Ignatians: Defenders of the Faith in its Integrity
Ignatians as men who follow in the footsteps of Sts. Ignatius of Antioch and St. Ignatius of Loyola will have a special sense of dedication to the magisterium of the Church, the infallible power received from Christ by the Church and exercised by the successors of St. Peter and the other apostles, in order to be the guardians and authoritative interpreters of the content of the Catholic Faith necessary for eternal salvation.
The deepest meaning of St. Ignatius Loyola’s insistence that his Society would be men of the Papacy lies in his ever so Catholic conviction that the Papacy as the rock on which Christ built His Church is necessary for the faithful transmission and interpretation of the Tradition of Divinely Revealed Truths. In St. Ignatius’s day, due to Protestantism, the Papacy was under attack and needed to be defended explicitly and firmly by Catholics. In our day the Papacy is no longer under attack. Rather, something far deeper, the very foundation of the Papacy is under attack, indeed the very foundations of Catholicism, are being annihilated in the minds of millions. Not however, as in St. Ignatius’s days by violent polemics but rather by an omnipresent fog clouding the contours of Catholicism so that it is indistinguishable from any other “religion” except as a particular expression of religious sentiment.

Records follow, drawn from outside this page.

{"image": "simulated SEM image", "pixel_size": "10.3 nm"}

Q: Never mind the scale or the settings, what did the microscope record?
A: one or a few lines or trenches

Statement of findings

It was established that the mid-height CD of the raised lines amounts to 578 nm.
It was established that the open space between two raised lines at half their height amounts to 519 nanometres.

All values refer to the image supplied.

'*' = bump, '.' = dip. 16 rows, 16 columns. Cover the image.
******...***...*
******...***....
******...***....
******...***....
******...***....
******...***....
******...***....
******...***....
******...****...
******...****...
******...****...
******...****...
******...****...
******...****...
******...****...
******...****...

Just as St. Ignatius and the members of the Compania de Jesus took a special vow of obedience to the Pope, so the Society of Ignatians take the oath, Defensor Fidei, to defend the foundations of the Faith. Thus they live out the deepest sense of St. Ignatius Loyola’s charism, rallying around the papacy in the concrete person of the reigning pontiff, not out of any personality cult, political correctness, or careerism, but from the resolve to defend all that is most vital to the Catholic Faith: to recognize the Church as the Mystical Body of Christ; to hold the pope to be the vicar of the only head of the Church, Jesus Christ, who alone is all holy, sinless, ever infallible, and who confers authority on men in order to act for Him, with Him and in utter loyalty to Him as treasurers of His Truth. In this way Ignatians, as all Catholics, including those called to be popes, follow in the footsteps of the first pope who declared unto death:”We must obey God rather than men” (Acts 5:29). Obedience is obedience to the Truth.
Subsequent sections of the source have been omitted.